We learned a valuable lesson on the way from Symi to Kos, which is to never trust the GPS maps because they simply aren’t accurate. In our case we found this out as we left Symi and headed through a very narrow and shallow pass between Symi and a tiny island just to the north. We went right down the center of the pass as the pilot book says. But if we had attempted this in the dark and were relying on our GPS charts, instead of visual observations, we would have driven straight up onto the shore. The maps have the pass mis-marked by about 30 meters, so as we went through the pass our GPS was telling us we were ashore. We’ve heard this countless times that none of the navigational charts are accurate, but this experience made it all crystal clear.
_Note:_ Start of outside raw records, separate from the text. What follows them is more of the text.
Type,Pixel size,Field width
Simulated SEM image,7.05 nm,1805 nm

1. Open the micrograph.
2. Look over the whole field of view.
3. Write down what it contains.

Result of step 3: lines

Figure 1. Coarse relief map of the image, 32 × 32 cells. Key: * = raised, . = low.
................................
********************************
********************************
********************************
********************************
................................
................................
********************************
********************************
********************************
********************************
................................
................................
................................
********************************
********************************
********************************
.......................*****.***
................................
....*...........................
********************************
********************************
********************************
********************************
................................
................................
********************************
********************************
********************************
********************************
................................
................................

After making it through the pass we sailed straight into Turkish waters and hugged the Turkish coast all the way to Kos. We didn’t check-in to Turkey or even tell them we were transiting through their waters. If we were a military ship this might be considered an act of war, but for a harmless pleasure ship like ours, nobody cares or even thinks twice about it – it’s standard procedure and everybody does it.
By the time we arrived in Kos, we had lost our 110 volt AC electrical system, and our primary winch had failed (the one which hoists and trims our main sail). We’re now in the familiar position of waiting around the harbor for things to get fixed. We’re not complaining about that because we can’t imagine a better place to be stuck for a few days.